Acts 2:38-41, Acts 8:12, Acts 16:31-33

The Position

Believers' baptism. Hear, believe, then be baptized. Infant baptism has no apostolic warrant.

The Study

## Core Position

Water baptism is for believers only — those who have genuinely been born again. Baptism is a public declaration of an inward reality that has already occurred. An infant cannot make that declaration, cannot be born again by proxy, and cannot meet the NT pattern of belief preceding baptism. Infant baptism is a tradition with no textual foundation and produces the dangerous pastoral assumption of salvation where none may exist.

Belief Precedes Baptism — Every NT Example

Acts 2:38"Repent and be baptized, every one of you." Repentance precedes baptism. An infant cannot repent.
Acts 8:12"When they believed Philip... they were baptized, both men and women." Belief precedes baptism — consistently.
Acts 8:36-37 — The Ethiopian eunuch asks to be baptized; Philip responds: "If you believe with all your heart, you may."
Acts 16:31-33"Believe in the Lord Jesus and you will be saved... he was baptized at once, he and all his family."
Mark 16:16"Whoever believes and is baptized will be saved." Belief first. Baptism follows.
Romans 6:3-4 — Baptism pictures death to sin and resurrection to new life — an experience only the born-again can truthfully represent.

The NT pattern is without exception: believe, then be baptized. There is no example of baptism preceding faith.

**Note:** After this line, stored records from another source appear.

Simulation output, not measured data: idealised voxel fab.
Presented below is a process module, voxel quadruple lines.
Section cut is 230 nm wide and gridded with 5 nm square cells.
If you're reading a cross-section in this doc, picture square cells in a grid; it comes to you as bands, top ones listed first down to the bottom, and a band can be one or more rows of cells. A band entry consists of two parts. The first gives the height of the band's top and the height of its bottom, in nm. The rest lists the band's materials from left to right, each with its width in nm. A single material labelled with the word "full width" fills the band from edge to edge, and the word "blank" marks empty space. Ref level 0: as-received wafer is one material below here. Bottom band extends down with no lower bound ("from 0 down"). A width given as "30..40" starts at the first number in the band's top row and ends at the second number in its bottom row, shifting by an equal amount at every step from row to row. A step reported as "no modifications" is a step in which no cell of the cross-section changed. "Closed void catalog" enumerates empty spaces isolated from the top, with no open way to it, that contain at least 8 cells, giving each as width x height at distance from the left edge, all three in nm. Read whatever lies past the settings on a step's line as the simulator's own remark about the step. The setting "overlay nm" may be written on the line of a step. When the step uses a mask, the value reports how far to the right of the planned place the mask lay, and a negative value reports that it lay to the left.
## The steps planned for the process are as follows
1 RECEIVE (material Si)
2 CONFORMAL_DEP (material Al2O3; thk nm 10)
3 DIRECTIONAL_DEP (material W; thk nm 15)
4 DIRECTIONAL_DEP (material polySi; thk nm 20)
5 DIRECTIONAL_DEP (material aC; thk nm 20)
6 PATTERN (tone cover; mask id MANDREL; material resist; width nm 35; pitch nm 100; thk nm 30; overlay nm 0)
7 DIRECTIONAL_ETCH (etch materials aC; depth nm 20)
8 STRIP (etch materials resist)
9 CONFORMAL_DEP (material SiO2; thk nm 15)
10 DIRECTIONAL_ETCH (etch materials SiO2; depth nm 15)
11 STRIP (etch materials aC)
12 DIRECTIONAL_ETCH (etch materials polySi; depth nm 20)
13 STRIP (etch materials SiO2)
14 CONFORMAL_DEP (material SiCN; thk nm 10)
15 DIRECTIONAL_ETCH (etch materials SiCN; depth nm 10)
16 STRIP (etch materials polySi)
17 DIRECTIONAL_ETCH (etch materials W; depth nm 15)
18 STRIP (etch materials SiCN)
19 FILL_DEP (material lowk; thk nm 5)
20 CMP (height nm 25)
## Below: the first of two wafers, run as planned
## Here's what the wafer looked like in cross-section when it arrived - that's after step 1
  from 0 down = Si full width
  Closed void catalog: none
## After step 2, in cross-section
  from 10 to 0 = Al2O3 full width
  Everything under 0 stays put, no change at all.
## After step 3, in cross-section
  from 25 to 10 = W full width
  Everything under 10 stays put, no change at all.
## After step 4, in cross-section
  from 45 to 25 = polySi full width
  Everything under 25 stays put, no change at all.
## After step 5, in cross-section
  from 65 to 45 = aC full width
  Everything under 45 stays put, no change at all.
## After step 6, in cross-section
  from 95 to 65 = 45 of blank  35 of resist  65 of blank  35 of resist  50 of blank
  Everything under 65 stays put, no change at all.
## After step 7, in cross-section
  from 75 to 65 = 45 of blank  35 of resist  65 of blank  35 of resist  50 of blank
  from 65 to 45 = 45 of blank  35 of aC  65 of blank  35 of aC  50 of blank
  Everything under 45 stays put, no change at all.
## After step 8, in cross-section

The Household Baptism Question

Paedobaptists cite household baptisms (Acts 16:15 — Lydia; Acts 16:33 — the jailer; Acts 18:8 — Crispus; 1 Corinthians 1:16 — Stephanas) as evidence that infants were included.

The text does not support this:
- Acts 16:31-34 — the jailer's household heard the word and believed before being baptized. Infants cannot hear the word and believe.
- Acts 18:8 — Crispus believed, and all his household. Belief is the stated condition for the household.
- Acts 16:15 — Lydia's household — no infants specified or implied.
- 1 Corinthians 1:16 — Stephanas's household — Paul says in 1 Corinthians 16:15 they devoted themselves to the ministry of the saints — not an infant activity.

The household argument requires importing the assumption of infants into texts that do not mention them and that consistently describe the household's belief as the basis for baptism.

Infant Baptism — Tradition, Not Text

Infant baptism developed through the application of Old Testament covenant theology (circumcision as the covenant sign) to NT baptism — a TRADITION reading that requires reading one covenant sign directly onto another without NT authorization. Growing emphasis on baptismal regeneration in the early church meant: if baptism saves, baptize infants quickly. Augustine's theology of original sin applied to infants then said: if unbaptized infants are lost, baptize them.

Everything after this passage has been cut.